If we have WITH NOOID, why not having a WITH OID32 and WITH OID64 (or
something of a sort)
as well (being OID32 the default and OID an alias to it)?
The last would not be available on some systems
(who will use a system that does not support long long as a database
server anyway?)

The wire protocol will always handle the (tableoid) long form,
references will always store
the long form... The OID32 would exist only to allow people to save
space in tables that need
OIDs but not the 64 bit version.

--
Fernando Nasser
Red Hat Canada Ltd. E-Mail: fnasser@redhat.com
2323 Yonge Street, Suite #300
Toronto, Ontario M4P 2C9

#57Bruce Momjian
pgman@candle.pha.pa.us
In reply to: Tatsuo Ishii (#53)
Re: OID wraparound: summary and proposal

Based on the discussion so far, here is an attempt to flesh out the
details of what to do with OIDs for 7.2:

1. Add an optional clause "WITH OIDS" or "WITHOUT OIDS" to CREATE TABLE.
The default behavior will be WITH OIDS.

What about having an additional Oid generator which solely serves for
supplying user tables' per row Oids? It seems relatively easy to
implement, comparing with 64-bit Oids or Oid-less tables. I assume
that the Oid wraparound problem is not so serious with user tables.

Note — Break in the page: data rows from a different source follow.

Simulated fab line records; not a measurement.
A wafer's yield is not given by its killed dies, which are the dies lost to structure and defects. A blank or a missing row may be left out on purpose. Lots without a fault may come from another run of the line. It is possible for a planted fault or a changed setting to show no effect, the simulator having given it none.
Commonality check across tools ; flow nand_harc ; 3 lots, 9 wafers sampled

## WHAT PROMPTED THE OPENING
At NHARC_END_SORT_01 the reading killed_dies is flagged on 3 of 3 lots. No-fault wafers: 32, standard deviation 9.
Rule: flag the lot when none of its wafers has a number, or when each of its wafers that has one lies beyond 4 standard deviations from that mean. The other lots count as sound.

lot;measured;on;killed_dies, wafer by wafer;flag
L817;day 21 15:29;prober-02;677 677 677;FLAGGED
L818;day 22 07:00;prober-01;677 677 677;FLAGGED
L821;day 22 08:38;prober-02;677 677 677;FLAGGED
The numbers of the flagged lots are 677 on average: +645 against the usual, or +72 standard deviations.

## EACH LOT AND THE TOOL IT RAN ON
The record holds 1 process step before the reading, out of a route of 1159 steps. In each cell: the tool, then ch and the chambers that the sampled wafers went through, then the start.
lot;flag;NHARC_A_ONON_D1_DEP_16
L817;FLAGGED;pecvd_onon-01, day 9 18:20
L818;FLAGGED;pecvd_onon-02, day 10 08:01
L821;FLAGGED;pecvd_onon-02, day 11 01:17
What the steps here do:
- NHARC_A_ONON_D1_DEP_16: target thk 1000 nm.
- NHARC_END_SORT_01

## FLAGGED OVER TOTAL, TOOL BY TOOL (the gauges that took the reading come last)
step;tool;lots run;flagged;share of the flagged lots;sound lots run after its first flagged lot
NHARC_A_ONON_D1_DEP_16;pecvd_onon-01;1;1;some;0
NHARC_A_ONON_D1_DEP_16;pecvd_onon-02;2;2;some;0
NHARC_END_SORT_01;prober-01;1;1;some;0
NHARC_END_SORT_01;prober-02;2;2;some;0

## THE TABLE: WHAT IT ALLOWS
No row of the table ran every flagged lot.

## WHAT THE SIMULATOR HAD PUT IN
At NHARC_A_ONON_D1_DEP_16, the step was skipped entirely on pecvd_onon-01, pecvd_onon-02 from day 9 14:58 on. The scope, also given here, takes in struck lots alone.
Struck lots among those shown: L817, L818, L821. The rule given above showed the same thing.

This is a very interesting idea. Have two oid counters, one for system
tables and another for user tables. It isolates problems with oid
wraparound caused by large user tables.

-- 
  Bruce Momjian                        |  http://candle.pha.pa.us
  pgman@candle.pha.pa.us               |  (610) 853-3000
  +  If your life is a hard drive,     |  830 Blythe Avenue
  +  Christ can be your backup.        |  Drexel Hill, Pennsylvania 19026
#58Tom Lane
tgl@sss.pgh.pa.us
In reply to: Fernando Nasser (#56)
Re: OID wraparound: summary and proposal

Fernando Nasser <fnasser@redhat.com> writes:

The wire protocol will always handle the (tableoid) long form,

I think you are handwaving away what is precisely the most painful
aspect. To allow 64-bit type OIDs in the wire protocol, we must
(a) have a protocol version jump, and (b) force all servers and all
client libraries to be 64-bit-capable. While I'm prepared to think
that "int8 is really only 32 bits wide" is tolerable within a single
server installation, I really don't want to deal with such headaches
between clients and servers. Can you imagine how hard it will be
to track down a bug that arises because one old client is dropping
the high-order bits of type OIDs? Only installations that had been
up for years would ever see a problem; how likely is it that anyone
would even remember that some of their clients were not 64-bit-ready?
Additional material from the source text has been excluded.